Defending its position on net neutrality, Facebook chief Mark Zuckerberg on Friday said its Internet.org – a platform, with Reliance Communications as its India partner, which offers free access to data and customers and – has benefited several people in the country.
Similarly, Bharti Airtel, whose Airtel Zero venture was also drawn into the debate, said it is completely committed to net neutrality.
Zuckerberg mentioned in his Facebook post: "Over the past week in India, there has been a lot written about Internet.org and net neutrality. I’d like to share my position on these topics here for everyone to see."
"We’ve made some great progress, and already more than 800 million people in 9 countries can now access free basic services through Internet.org," he said.

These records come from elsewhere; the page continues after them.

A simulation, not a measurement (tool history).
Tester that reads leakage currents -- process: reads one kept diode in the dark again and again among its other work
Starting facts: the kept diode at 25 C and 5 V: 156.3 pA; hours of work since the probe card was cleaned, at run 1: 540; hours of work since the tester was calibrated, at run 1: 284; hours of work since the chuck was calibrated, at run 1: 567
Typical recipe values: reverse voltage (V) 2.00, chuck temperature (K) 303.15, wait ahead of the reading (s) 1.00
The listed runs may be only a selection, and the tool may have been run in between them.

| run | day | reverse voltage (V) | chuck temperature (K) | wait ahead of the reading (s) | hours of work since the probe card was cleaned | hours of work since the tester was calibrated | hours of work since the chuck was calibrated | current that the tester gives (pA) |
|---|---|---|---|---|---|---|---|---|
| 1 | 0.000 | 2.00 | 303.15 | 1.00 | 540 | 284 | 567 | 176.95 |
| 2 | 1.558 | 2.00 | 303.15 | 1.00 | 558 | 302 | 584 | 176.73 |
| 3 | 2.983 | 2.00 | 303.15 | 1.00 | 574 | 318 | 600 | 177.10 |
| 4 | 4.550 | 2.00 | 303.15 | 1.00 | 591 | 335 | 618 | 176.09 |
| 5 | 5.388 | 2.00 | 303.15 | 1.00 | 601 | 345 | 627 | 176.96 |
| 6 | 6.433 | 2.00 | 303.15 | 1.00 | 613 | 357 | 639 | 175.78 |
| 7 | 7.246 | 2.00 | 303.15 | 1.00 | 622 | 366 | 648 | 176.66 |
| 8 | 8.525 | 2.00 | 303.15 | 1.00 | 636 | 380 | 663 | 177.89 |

"In India, we’ve already rolled out free basic services on the Reliance network to millions of people in Tamil Nadu, Maharashtra, Andhra Pradesh, Gujarat, Kerala and Telangana. And we just launched in Indonesia on the Indosat network today (Friday)," Zuckerberg added.
Net neutrality means that governments and internet service providers should treat all data on the internet equally, thereby not charging users, content, platforms, sites, applications or modes of communication differentially.
"We’re proud of this progress. But some people have criticised the concept of zero-rating that allows Internet.org to deliver free basic internet services, saying that offering some services for free goes against the spirit of net neutrality. I strongly disagree with this."
"We fully support net neutrality. We want to keep the internet open. Net neutrality ensures network operators don’t discriminate by limiting access to services you want to use. It’s an essential part of the open internet, and we are fully committed to it," he said.
"But net neutrality is not in conflict with working to get more people connected. These two principles — universal connectivity and net neutrality — can and must coexist," he stated.
The Facebook chief clarified: "Internet.org doesn’t block or throttle any other services or create fast lanes — and it never will. We’re open for all mobile operators and we’re not stopping anyone from joining. We want as many internet providers to join so as many people as possible can be connected."
Reacting to the ongoing debate on net neutrality, Bharti Airtel said: "Over the last few days you may have seen a lot of conversation on our toll free platform Airtel Zero. It has been painted as a move that violates net neutrality and we have been very concerned at the incorrect information that has been carried by some quarters in the media as well as in social media. I wanted to take this opportunity to clear the air and reiterate that we are completely committed to net neutrality."
"Airtel Zero is a technology platform that connects application providers to their customers for free. The platform allows any content or application provider to enroll on it so that their customers can visit these sites for free. Instead of charging customers, we charge the providers who choose to get onto the platform," Bharti Airtel managing director and chief executive officer (India and South Asia) Gopal Vittal said in a letter to employees.
Vittal clarified that the platform is open to all application developers, content providers and internet sites on an equal basis.
"The same rate card is offered to all these providers on a totally non-discriminatory basis."
"There has been a deliberate effort by some quarters to confuse people that we will offer differential speeds or differential access for different sites. This is untrue. After all we earn revenues from data. If there are more customers who are on the Internet the better it is for our business."
"Our revenues are not dependent on which sites they visit because we charge on the basis of consumption of mega bytes not which site they visited," Vittal added.
He mentioned that the company stands fully committed to net neutrality to ensure the goals of the Prime Minister’s vision of digital India are met.